In Paul Schrader’s searing drama, The Card Counter, Oscar Isaac plays William Tell, an ex-con who learns how to take control of his life by manipulating games of chance in casinos around the country. In his attempt to redeem his own life, he tries, with the help of a manager (Tiffany Haddish), to rearrange the fate of an angry young man bent on revenge (Tye Sheridan). Despite Tell’s attempt to separate the claustrophobic worlds of airless casinos with the frenzied internal nightmare he is trying to escape, his many worlds begin to collide.
To give shape and form to these different worlds, Schrader turned to production designer Ashley Fenton. In intimate, smart films like In a World…, Mistress America, and Beatriz at Dinner, Fenton has demonstrated a talent for imbuing ordinary spaces with rich, nuanced psychological meanings. With The Card Counter, she devises ways for the windowless, blinking spaces of dimly-lit casinos to reflect Tell’s propulsive, hypnotic journey.
We spoke with Fenton about collaborating with the renowned writer/director Paul Schrader, working within the confines of casino rules, and capturing the multiple worlds of Oscar Isaac’s character.
How did you become involved with The Card Counter?
I became part of the project in a natural way. I had known one of the producers from way back, who asked me if I wanted to interview for this new project. As they told me more about it and who was making it, I responded, “Yes please. Interview me for this. I would love to.”
When you read the script, what did you like about the story?

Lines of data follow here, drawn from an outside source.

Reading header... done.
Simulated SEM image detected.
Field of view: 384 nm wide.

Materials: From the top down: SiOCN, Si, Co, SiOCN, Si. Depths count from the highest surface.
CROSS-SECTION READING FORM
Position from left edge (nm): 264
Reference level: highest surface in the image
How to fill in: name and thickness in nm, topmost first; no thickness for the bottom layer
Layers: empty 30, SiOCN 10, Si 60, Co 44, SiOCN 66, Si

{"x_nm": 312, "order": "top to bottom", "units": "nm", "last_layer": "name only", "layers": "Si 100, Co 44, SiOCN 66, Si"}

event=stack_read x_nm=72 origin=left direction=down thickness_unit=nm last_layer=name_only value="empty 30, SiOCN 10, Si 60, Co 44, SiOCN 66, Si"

I get a lot of scripts. Not all of them are fully formed so I have to imagine what the film will be like. Is it is going to be good? Is it is going to be something I'm interested in? I loved this script right away. The script was so strong that I really wanted to be a part of this film. I felt that I could bring something to it.
What did you see as your chief creative challenge?
After reading it, I could see that there were these three different worlds. While the story was about a very real place, there were all these dream sequences and the life led within casinos. You could see the story was going to be shot in an interesting way. For me, there was a lot of room to make creative decisions.
Did Paul Schrader have a sense of what he wanted the production design to be?
Paul is very pragmatic about the process of filmmaking. He knows what he wants it to look like, but he also understands the challenges that come with making a project like this. He was very clear about the things we should focus on. It was about distinguishing these three different worlds: the casino world, Tell’s dream world, and the real world that is going on around him.
Schrader is such a cineaste. Did he give you many film references?
He has so many references, but many of them are things he has been working with for a long time, such as the films of Robert Bresson. He doesn't reference Bresson directly. Instead, he has these off-handed comments. For example, he might say, "the hands." If you've seen Paul's other movies or read his essays, you sort of get it.
Did you do much research on the design of casinos for the film?
We shot in an actual casino, which had a lot of rules about what you could and couldn’t shoot. They are so precisely designed. You can't change a lot of the colors. We focused on how to mold the environment with what we could do. For example, what colors didn’t we want to see. We did a little bit of research to start, but relied on firsthand research while we were at the casino by just observing people. Being in these places and watching these people — like how a winner reacts or the couple who stays up all night playing looks — was really helpful in figuring out these spaces.
Did you try to mimic casino design?
We did a bit. Shooting in casinos is really hard because there’s an enormous amount of red tape and oversight. There is surveillance and eye-in-the-sky cameras watching you all the time. You have to be careful about what you cover and what you don't. In designing the film, we backed into the space rather than coming at it with specific designs. In the casino, we considered what we actually had to work with and that informed how we designed the rest of the spaces.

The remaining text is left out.